Die Schrauber on Live Constructions: Sunday, June 29 at 10PM
Tune in to hear an exciting in-studio performance from the electronic improvisation trio, Die Schrauber. The trio is made up by Hans Tammen, Joker Nies, and Mario DeVega, and they create improvised electronic and noise music through a variety of bizarre instruments. They hauled their set-up to WKCR's studios for a 40-minute live set, followed by a interview exploring the origin of their sounds. Listen!
Hailed by their critics as “fiercely intrepid improvisers”, who would “win any title fight against the bastard sons of onkyo”, the trio DIE SCHRAUBER produces a wide variety of dense musical textures and high-energy interaction. With veteran circuit bender Joker Nies (Cologne), Mario deVega (Berlin) on amplified objects and turntables, and Hans Tammen (New York) on Endangered Guitar and live sound processing, the trio exerts extreme control over their bizarre instruments.
As “Signal To Noise” observed: “They exploit their remarkable control and on-the-fly flexibility on this caffeinated exchange of pointillist fractals, oscillations, whirrs, drones, whizzes, buzzes, slurps, whoops, pops and clacks that bombard and scorch the ears with a heat-seeking intensity.”
Hans Tammen (New York) works with a bizarre collection of mechanical devices on his “endangered” guitars, and uses an interactive software of his own design to rework his sounds in realtime. His music has been described by “Signal To Noise” as “…a killer tour de force of post-everything guitar damage”.

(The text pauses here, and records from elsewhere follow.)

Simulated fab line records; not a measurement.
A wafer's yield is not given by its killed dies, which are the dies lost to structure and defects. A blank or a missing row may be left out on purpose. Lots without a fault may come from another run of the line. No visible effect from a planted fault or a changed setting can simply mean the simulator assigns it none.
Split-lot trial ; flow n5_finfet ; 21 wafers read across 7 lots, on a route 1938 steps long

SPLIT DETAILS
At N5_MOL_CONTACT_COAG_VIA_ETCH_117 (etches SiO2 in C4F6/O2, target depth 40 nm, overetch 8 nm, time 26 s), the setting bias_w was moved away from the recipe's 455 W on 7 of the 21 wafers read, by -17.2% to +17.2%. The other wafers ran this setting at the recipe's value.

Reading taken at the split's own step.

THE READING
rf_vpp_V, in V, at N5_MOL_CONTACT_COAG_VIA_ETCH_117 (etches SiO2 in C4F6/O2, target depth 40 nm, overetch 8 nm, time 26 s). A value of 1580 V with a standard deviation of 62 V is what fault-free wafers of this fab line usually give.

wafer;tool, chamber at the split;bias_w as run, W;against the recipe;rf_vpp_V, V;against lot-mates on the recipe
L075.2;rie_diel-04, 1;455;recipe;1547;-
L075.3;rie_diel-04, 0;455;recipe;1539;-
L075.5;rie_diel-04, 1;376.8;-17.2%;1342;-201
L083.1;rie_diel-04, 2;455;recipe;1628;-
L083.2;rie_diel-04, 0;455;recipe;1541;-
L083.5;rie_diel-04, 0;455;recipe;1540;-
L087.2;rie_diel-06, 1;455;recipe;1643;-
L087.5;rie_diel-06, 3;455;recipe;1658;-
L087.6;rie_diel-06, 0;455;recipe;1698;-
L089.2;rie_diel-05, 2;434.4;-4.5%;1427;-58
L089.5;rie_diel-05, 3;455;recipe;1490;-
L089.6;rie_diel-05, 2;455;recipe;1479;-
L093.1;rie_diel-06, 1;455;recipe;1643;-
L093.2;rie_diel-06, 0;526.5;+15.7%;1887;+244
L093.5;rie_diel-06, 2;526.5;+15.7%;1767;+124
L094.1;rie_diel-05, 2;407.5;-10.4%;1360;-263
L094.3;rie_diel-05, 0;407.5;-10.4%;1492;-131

Joker Nies (Cologne) modifies or builds his instruments to his needs. Apart from other techniques, he acts as a connector of circuits not intentionally related. He touches and combines the circuitry of the instruments through skin-resistance, creating spontaneous and delicate music with subtle control.
Mario de Vega (Berlin) works with several self-designed sound objects, analog and modified electronics, turntables and computer based interfaces. His work moves towards glitch sampling, microtonal scratches, pips, squeaks, and needlesharp noise clusters developed by a wide range of self-design and hacked gadgets.